Anonymous web data can be personal data, claims expert
Own it by owning up
A data protection specialist claims that users can gain control of their browsing history and have it protected by the UK’s Data Protection Act just by contacting companies such as Google, Yahoo! and Microsoft and telling them their identities.
There is debate in privacy circles about when identifying information such as a computer user's internet protocol (IP) address counts as 'personal data'. Information which does count as personal data qualifies for legal protection under the Data Protection Act.
Companies and privacy regulators are agreed that IP addresses can be, and indeed often are, 'personal data' as defined in the UK law and the EU Directive on which it is based. But most observers stop short of saying that an IP address is always 'personal data'.
Now data protection specialist Dr Chris Pounder of Amberhawk Training has said that there is a way in which internet users can force companies to consider information held about them as 'personal data'.
"There is a current, lively debate as to whether data that contains no name but is linked to an internet user session via an IP address, URL or similar reference number is personal data or not," said Pounder. "If the individual user concerned provides the service provider (e.g. Google) with the necessary identifying information (easily obtainable as we show), then the data are personal data, unambiguously in relation to any future processing."

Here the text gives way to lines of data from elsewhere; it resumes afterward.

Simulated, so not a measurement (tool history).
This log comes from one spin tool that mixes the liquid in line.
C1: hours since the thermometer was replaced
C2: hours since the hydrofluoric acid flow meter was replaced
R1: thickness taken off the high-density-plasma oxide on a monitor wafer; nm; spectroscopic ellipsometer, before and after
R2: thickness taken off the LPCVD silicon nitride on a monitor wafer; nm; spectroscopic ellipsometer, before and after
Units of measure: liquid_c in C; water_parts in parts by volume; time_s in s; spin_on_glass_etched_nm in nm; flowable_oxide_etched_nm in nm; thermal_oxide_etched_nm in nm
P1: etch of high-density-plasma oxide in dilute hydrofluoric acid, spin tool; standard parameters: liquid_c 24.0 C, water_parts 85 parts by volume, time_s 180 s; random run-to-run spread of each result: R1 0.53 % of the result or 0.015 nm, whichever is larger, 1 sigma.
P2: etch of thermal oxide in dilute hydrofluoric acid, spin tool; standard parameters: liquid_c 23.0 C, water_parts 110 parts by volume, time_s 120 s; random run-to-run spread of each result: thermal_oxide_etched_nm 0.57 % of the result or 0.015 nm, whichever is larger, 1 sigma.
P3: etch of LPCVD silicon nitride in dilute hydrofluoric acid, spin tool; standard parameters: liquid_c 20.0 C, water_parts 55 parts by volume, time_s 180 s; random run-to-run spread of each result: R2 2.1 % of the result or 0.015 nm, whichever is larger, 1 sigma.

"In other words, any individual users can, at any time, seek the protection of a data protection regime by providing the necessary identifying details to any organisation that stores their IP address or URL," he said.
Pounder outlined his view that by connecting a person's actual identity with the IP address or other information stored in a company's systems, that person can ensure that all the information connected to that record must be classed as 'personal data'.
"The stakes are high: if the data are not personal data, then the person who controls the data has almost untrammelled power to decide the nature of the processing," he said. "By contrast, if the data are personal data, that controller would be constrained by the data protection obligations that serve to protect the privacy of the individual user concerned."
Pounder said that the practice, if widespread, could have implications for how companies that hold a lot of data about users treat that data.
"Service providers are processing personal data if they have data in their possession that relates the use of a service to an identified living user of that service. In such circumstances data protection legislation would apply," said the paper that Pounder has published. "This position is self evident from the definition of personal data."
"Service providers will also be processing personal data if they can anticipate that the information that identifies a living individual is likely to come into their possession (e.g. if staff are likely to look up details about an individual user from any source, or to obtain identifying information from a third party)," said the paper.
Pounder said that this means that if enough people send their personal details and their identifying IP addresses or URLs to a data controller, they will have to assume that everyone in their databases is identified.
"If sufficient individual users each provide the necessary identifying details, then all the data linked to any individual should be considered to be personal data".
Pounder said that where it is likely that individuals will provide such details the implications for service providers are clear. They should, he said, treat all identifying information as personal data.
"Data containing IP data, cookie related data or a Street View URL etc should be treated as personal data if individuals, if at any time, can provide the necessary identifying details in a complaint," said the Amberhawk report. "The more controversial the service, the more complaints will be generated, the more data will be transformed into personal data."
"That is why a prudent service provider could conclude that, depending on the nature of the service, they need consider treat data as if they were personal data at the outset and without the need for any individual to send a complaint," it said.